Add CLUSTER_FLAG_SKIP_SCAN cluster flag, which is applied to a cluster
under 1 of 2 conditions. When present, the cluster will be skipped
during a scan.

- When the number of free entries is less than the number of entries
  that would be required for a new allocation of the order that the
  cluster serves.

- When scanning completes for the cluster, and no further scanners are
  active for the cluster and no swap entries were freed for the cluster
  since the last scan began. In this case, it has been proven that there
  are no contiguous free entries of sufficient size to allcoate the
  order that the cluster serves. In this case the cluster is made
  eligible for scanning again when the next entry is freed.

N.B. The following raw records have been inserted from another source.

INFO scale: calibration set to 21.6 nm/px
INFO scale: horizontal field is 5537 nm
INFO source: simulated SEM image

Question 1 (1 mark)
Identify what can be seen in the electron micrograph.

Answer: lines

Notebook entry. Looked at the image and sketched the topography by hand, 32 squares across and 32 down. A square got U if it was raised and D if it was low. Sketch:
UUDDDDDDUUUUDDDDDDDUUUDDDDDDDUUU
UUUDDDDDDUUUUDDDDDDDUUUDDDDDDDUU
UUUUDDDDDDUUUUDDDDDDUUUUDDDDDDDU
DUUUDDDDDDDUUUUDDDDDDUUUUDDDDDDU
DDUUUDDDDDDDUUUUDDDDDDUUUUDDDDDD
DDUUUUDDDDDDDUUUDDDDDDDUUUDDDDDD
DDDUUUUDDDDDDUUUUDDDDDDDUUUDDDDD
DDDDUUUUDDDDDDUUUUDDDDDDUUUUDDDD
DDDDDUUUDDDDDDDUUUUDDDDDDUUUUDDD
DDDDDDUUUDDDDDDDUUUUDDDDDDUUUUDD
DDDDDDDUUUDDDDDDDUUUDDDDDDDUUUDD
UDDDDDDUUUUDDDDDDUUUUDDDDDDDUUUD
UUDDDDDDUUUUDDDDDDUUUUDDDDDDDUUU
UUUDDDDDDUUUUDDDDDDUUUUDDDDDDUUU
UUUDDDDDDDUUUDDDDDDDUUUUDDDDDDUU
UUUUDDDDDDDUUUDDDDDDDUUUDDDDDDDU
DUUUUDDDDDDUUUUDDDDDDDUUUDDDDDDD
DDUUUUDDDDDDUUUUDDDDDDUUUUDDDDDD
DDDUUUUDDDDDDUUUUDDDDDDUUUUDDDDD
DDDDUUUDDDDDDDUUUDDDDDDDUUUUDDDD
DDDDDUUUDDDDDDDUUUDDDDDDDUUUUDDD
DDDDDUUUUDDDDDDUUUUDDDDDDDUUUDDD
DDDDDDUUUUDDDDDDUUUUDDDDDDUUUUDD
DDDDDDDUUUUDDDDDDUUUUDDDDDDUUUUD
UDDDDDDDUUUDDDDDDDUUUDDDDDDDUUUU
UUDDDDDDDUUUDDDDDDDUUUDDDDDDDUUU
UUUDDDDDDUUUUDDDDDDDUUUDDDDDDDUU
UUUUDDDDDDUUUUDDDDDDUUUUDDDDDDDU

The latter is implemented to permit multiple CPUs to scan the same
cluster, which in turn garrantees that if there is a free block
available in a cluster allocated for the desired order then it will be
allocated on a first come, first served basis.

As a result, the number of active scanners for a cluster must be
tracked, costing 4 bytes per cluster.

Signed-off-by: Ryan Roberts <ryan.roberts@arm.com>
---
 include/linux/swap.h |  3 +++
 mm/swapfile.c        | 36 ++++++++++++++++++++++++++++++++++--
 2 files changed, 37 insertions(+), 2 deletions(-)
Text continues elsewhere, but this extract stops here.